THE TAKEAWAY: Eurozone PMIs well below 50 boom-bust line -> Europe scrambles to stimulate growth as recent Fed comments suggest crisis not over -> Euro suffers on weak data
Manufacturing and services purchasing manager’s index numbers out of Europe came in a good deal weaker than expected today. The all-inclusive Euro-area PMI composite indicator came in at 48.7 versus the 49.6 predicted by economists. Eurozone PMI manufacturing was 47.7 versus the expected 49.5, and the services sector index came in 48.7 at versus the expected 49.2. A reading below 50 indicates market contraction.
European powerhouses Germany and France both saw significantly weaker than expected numbers, with the German manufacturing index falling to 48.1 from February’s 50.2. French numbers were similarly risk-negative. Elsewhere, the Chinese HSBC PMI released overnight also came in below expectations, further weakening risk appetite into the European session open.
Today’s numbers may suggest to some that Europe’s financial crisis is far from over is far from over, and will likely throw a damper on recent optimistic comments from European officials. The ECB’s Assmusen yesterday mentioned that it is time for the European Central Bank to gradually exit crisis mode, but investors will likely be keen for the central bank to continue its long term refinancing operations which are meant to encourage economic growth by making cash available to banks.
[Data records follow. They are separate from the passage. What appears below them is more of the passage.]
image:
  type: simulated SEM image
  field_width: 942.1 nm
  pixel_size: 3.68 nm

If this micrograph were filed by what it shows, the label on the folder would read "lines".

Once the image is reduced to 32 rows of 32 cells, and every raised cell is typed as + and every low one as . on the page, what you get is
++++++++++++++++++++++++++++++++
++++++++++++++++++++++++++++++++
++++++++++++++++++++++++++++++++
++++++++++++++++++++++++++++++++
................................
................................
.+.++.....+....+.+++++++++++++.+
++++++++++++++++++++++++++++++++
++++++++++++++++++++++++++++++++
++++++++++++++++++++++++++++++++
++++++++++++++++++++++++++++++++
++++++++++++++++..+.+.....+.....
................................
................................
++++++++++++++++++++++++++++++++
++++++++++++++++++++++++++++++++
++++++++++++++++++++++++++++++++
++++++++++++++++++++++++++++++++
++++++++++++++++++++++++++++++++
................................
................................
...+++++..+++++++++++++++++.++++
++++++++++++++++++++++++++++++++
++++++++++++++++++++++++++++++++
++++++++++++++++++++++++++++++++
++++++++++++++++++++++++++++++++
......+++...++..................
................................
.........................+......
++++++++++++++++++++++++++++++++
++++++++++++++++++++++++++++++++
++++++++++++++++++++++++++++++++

Meanwhile, all eyes remain on America’s Federal Reserve, with Chairman Bernanke yesterday weighing in on the European situation saying that “further strengthening of the European banking system” would be required as the region faces the risks of a prolonged recession.
The Euro plummeted nearly 80 points within the hour as today’s weak PMI numbers diminished confidence in the single currency.